Jackie - Scott Walker
The Walker Brothers had a short string of hits in the sixties, but they all fancied themselves as solo performers, but looking back we can see only Scott Walker had the vision to make a lasting career out of performing. There were three Jaques Brel songs on each of his first three albums, imaginatively titled "Scott", "Scott 2" and "Scott 3". This was on the second album and was released as a single in 1967 but failed comparatively, only reaching number 22 in the UK charts, largely due to it being banned by the BBC for nothing specific but (I suspect) general all-round depravity and having a good time: opium, virgins, bordellos, procurer of young girls, authentic queers, shock, horror, whatever next?.
Don't worry about the video performance accompanying this, as he's miming to the vinyl single, although it is good to see a passable stage performance of a Brel song. And hats off to the great lyricist Mort Shuman (who co-wrote the wonderful "This Magic Moment" for the Drifters) for so effectively anglicising the lyrics. If the literal translation from the French of the chorus were what Scott Walker was actually singing, the BBC would have had something very specific to latch onto. Google Translate hilariously renders the last line of the French chorus: "Beau, beau, beau et con à la fois" as "Beautiful, handsome, handsome and cunt at once" which just goes to show once again how the digital world is increasingly becoming one of surface only. As anyone with a teeny bit of knowledge of French will tell you, the word "con" has little of the negative social stigma and shock value that its equivalent retains in the English language even today, meaning in French "idiot" or perhaps "pillock" might be a good equivalent. But Shuman's translation of Brel is spot on: "cute in a stupid ass way".

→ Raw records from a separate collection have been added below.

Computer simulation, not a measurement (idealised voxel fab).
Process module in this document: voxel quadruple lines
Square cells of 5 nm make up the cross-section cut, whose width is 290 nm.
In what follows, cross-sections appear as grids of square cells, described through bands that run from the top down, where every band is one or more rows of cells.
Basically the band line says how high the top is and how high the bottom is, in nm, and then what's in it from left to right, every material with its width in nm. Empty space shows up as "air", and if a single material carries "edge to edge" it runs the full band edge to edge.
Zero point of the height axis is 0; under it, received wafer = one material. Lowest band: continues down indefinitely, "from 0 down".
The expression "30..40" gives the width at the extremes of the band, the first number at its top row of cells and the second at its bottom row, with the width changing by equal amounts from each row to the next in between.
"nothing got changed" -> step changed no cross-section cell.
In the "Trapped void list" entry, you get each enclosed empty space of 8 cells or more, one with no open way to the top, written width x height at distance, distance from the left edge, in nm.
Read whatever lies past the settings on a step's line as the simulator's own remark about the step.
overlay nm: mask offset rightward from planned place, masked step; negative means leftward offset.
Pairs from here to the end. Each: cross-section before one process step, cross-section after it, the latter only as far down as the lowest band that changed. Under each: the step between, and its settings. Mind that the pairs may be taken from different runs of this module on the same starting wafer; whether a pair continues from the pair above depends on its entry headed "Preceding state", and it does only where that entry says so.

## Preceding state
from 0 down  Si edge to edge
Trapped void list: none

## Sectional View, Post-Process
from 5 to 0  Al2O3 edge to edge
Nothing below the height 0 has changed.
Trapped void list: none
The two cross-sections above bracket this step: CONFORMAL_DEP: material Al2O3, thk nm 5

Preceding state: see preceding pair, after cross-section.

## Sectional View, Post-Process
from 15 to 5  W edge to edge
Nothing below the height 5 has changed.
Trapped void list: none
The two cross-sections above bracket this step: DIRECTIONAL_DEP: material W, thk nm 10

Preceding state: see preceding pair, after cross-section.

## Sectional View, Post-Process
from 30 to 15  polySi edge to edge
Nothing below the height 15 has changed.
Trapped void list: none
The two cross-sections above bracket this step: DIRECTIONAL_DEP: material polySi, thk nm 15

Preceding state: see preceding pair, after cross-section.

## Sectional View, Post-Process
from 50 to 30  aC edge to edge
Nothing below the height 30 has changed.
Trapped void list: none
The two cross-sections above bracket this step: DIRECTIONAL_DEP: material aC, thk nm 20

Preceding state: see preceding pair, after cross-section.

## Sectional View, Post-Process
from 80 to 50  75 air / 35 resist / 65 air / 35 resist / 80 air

The feeling of decadence in this song is sublime; the amoral joy and adventure of the world he's imagining is something that a part of us all yearns for, a return to a way we felt maybe for a couple of moments in our youth, when we were innocent of the detritus of society, mortgages and taxes, or maybe the romanticised dreams of a youth that never happened but that we now imagine did, "the time they called me "Jackie":
Now, tell me, wouldn't it be nice That if one day in paradise I'd sing for all the ladies up there And they would sing along with me And we be so happy there to be...... .....because I pitied all mankind and broke my heart to make things right I know that every single night when my angelic work was through the angels and the Devil too would sing my childhood song to me about the time they called me "Jacky"
if I could be for only an hour if I could be for an hour every day if I could be for just one little hour cute, cute in a stupid ass way
And don't we all sometimes wish we could be "cute in a stupid ass way"?